Weakly Supervised Machine Learning for Cyberbullying Detection
The advent of social media has revolutionized human communication, significantly improving individuals' lives. It makes people closer to each other, provides access to enormous real-time information, and eases marketing and business. Despite its uncountable benefits, however, we must consider some of its negative implications such as online harassment and cyberbullying. Cyberbullying is becoming a serious, large-scale problem damaging people's online lives. This phenomenon is creating a need for automated, data-driven techniques for analyzing and detecting such behaviors. In this research, we aim to address the computational challenges associated with harassment-based cyberbullying detection in social media by developing machine-learning framework that only requires weak supervision. We propose a general framework that trains an ensemble of two learners in which each learner looks at the problem from a different perspective. One learner identifies bullying incidents by examining the language content in the message; another learner considers the social structure to discover bullying.
Each learner is using different body of information, and the individual learner co-train one another to come to an agreement about the bullying concept. The models estimate whether each social interaction is bullying by optimizing an objective function that maximizes the consistency between these detectors.

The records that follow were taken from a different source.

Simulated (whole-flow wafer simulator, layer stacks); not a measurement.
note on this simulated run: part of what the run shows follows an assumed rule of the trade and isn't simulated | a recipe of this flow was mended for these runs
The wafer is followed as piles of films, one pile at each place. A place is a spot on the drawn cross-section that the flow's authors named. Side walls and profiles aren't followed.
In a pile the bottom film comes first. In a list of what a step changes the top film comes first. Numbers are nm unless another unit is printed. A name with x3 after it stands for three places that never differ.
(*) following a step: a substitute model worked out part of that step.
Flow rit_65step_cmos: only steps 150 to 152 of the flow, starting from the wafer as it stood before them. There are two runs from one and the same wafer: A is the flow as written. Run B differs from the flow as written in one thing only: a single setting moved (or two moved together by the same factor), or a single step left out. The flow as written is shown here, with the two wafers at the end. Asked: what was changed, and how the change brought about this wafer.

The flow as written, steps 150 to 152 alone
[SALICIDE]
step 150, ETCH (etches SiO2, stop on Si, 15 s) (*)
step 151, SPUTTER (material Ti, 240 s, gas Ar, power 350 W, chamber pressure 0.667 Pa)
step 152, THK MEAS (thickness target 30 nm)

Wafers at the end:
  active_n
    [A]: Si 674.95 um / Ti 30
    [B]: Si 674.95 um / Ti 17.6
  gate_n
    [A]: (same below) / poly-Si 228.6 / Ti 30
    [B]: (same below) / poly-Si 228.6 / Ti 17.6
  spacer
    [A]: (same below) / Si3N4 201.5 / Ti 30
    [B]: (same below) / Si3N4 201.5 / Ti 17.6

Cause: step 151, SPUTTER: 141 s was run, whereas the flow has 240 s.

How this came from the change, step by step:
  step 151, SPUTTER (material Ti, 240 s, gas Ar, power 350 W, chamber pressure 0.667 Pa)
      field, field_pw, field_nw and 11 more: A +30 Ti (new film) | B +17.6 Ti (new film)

We first developed a model we referred to as participant-vocabulary consistency, which is an ensemble of two linear language-based and user-based models. The model is trained by providing a set of seed key-phrases that are indicative of bullying language. The results were promising, demonstrating its effectiveness and usefulness in recovering known bullying words, recognizing new bullying words, and discovering users involved in cyberbullying. We have extended this co-trained ensemble approach with two complementary goals: (1) using nonlinear embeddings as model families, (2) building a fair language-based detector. For the first goal, we incorporated the efficacy of distributed representations of words and nodes such as deep, nonlinear models. We represent words and users as low-dimensional vectors of real numbers as the input to language-based and user-based classifiers, respectively. The models are trained by optimizing an objective function that balances a co-training loss with a weak-supervision loss. Our experiments on Twitter, Ask.fm, and Instagram data show that deep ensembles outperform non-deep methods for weakly supervised harassment detection. For the second goal, we geared this research toward a very important topic in any online automated harassment detection: fairness against particular targeted groups including race, gender, religion, and sexual orientations. Our goal is to decrease the sensitivity of models to language describing particular social groups. We encourage the learning algorithm to avoid discrimination in the predictions by adding an unfairness penalty term to the objective function. We quantitatively and qualitatively evaluate the effectiveness of our proposed general framework on synthetic data and data from Twitter using post-hoc, crowdsourced annotation. In summary, this dissertation introduces a weakly supervised machine learning framework for harassment-based cyberbullying detection using both messages and user roles in social media.